My working 'solution' was to remove the first Xvalue, add a new one and move all Xindexes of all Entries on screen one to the left. The result is some code like this:
int GRAPH_WIDTH = 10;
LineData lineData = chart.getData();
LineDataSet lineDataSet = lineData.getDataSetByIndex(0);
int count = lineDataSet.getEntryCount();
// Make rolling window
if (lineData.getXValCount() <= count) {
// Remove/Add XVal
lineData.getXVals().add("" + count);
lineData.getXVals().remove(0);
// Move all entries 1 to the left..
for (int i=0; i < count; i++) {
Entry e = lineDataSet.getEntryForXIndex(i);
if (e==null) continue;
e.setXIndex(e.getXIndex() - 1);
}
// Set correct index to add value
count = GRAPH_WIDTH;
}
// Add new value
lineData.addEntry(new Entry([random value], count), 0);
// Make sure to draw
chart.notifyDataSetChanged();
chart.invalidate();
This works quite well actually (as seen in this video here ), but I feel like there must be an easier way to do this. Maybe I overlooked some API window/scrolling..
But if this is the 'right' way to archieve this result then it would be an enhancement to add support for this kind of graphs in your library.
Thank you for the video.
I am surprised you found a workaround that is rather complicated but works quite well.
Unfortunately this is currently the only way to achieve what you want. I will work on making this easier soon probably reusing some of your code.
Also take a look at these two methods:
setScaleMinima(...)
centerViewPort(...)
I took your code and changed it a bit. It will only show up to GRAPH_WIDTH number of points at a time. Then it scrolls along deleting the older data. Useful if you're only interested in relatively recent data. Is that what you were going for?

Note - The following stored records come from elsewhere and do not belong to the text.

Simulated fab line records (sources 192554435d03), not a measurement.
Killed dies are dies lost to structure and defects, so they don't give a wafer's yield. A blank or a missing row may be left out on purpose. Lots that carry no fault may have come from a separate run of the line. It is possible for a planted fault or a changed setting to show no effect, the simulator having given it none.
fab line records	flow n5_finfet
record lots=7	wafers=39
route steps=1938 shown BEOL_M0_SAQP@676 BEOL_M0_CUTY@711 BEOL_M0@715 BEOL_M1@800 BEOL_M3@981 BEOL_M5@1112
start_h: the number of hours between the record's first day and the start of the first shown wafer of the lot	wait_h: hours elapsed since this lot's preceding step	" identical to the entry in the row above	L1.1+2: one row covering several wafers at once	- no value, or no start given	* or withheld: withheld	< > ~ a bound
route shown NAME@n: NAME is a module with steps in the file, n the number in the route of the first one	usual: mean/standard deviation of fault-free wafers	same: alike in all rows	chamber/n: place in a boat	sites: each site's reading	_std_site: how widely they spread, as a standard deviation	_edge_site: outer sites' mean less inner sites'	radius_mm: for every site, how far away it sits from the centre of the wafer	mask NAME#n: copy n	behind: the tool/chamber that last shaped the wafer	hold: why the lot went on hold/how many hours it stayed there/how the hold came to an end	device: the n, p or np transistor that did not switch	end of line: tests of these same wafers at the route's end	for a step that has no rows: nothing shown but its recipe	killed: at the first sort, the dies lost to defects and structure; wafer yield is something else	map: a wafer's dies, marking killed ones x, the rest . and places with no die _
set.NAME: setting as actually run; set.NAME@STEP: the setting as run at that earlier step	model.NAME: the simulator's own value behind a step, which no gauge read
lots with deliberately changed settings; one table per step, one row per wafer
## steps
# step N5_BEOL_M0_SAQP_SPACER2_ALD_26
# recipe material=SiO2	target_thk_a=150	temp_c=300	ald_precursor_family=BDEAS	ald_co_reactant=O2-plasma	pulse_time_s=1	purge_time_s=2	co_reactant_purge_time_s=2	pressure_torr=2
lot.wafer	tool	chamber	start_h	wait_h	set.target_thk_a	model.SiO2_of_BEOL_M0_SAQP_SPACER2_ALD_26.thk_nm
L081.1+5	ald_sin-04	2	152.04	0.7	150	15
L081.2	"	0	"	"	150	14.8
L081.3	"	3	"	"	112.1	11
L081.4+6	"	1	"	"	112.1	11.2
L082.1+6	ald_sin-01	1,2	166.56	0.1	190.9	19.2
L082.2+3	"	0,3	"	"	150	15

public void addTimeEntry() {
String entry_date_time = new SimpleDateFormat("MMM d - HH:mm:ss").format(new Date());
LineData lineData = mChart.getData();
int GRAPH_WIDTH = 15;
if (lineData != null) {
LineDataSet set = lineData.getDataSetByIndex(0);
if (set == null) {
set = createSet();
lineData.addDataSet(set);
}
// Make rolling window
if (lineData.getXValCount() > GRAPH_WIDTH) {
lineData.getXVals().remove(0);
set.removeEntry(0);
lineData.getXVals().add(entry_date_time);
lineData.addEntry(new Entry((float) (Math.random() * 40) + 30f, GRAPH_WIDTH), 0);
// lineData.getXVals().add(entry_date_time);
// Move all entries 1 to the left..
for (int i=0; i < set.getEntryCount(); i++) {
Entry e = set.getEntryForXIndex(i);
if (e==null) continue;
e.setXIndex(e.getXIndex() - 1);
}
}
else{
lineData.getXVals().add(entry_date_time);
lineData.addEntry(new Entry((float) (Math.random() * 40) + 30f, lineData.getXValCount()-1), 0);
}
// let the chart know it's data has changed
mChart.notifyDataSetChanged();
mChart.invalidate();
}
}
As default, an Android EditText will break a line if the line is longer than the view, like this:
Thisisalineanditisveryverylongs (end of view)
othisisanotherline
or if the line contains a punctuation character, like this:
Thisisalineanditsnotsolong; (several characters from the end of view)
butthisisanotherline
As a requirement of my work, the text has to break a line only if the line is longer than the view, like this:
Thisisalineanditsnotsolong;andt (end of view)
hisisanotherline
There must be a way to achieve this, am I right? So far I haven't found anyway to do this.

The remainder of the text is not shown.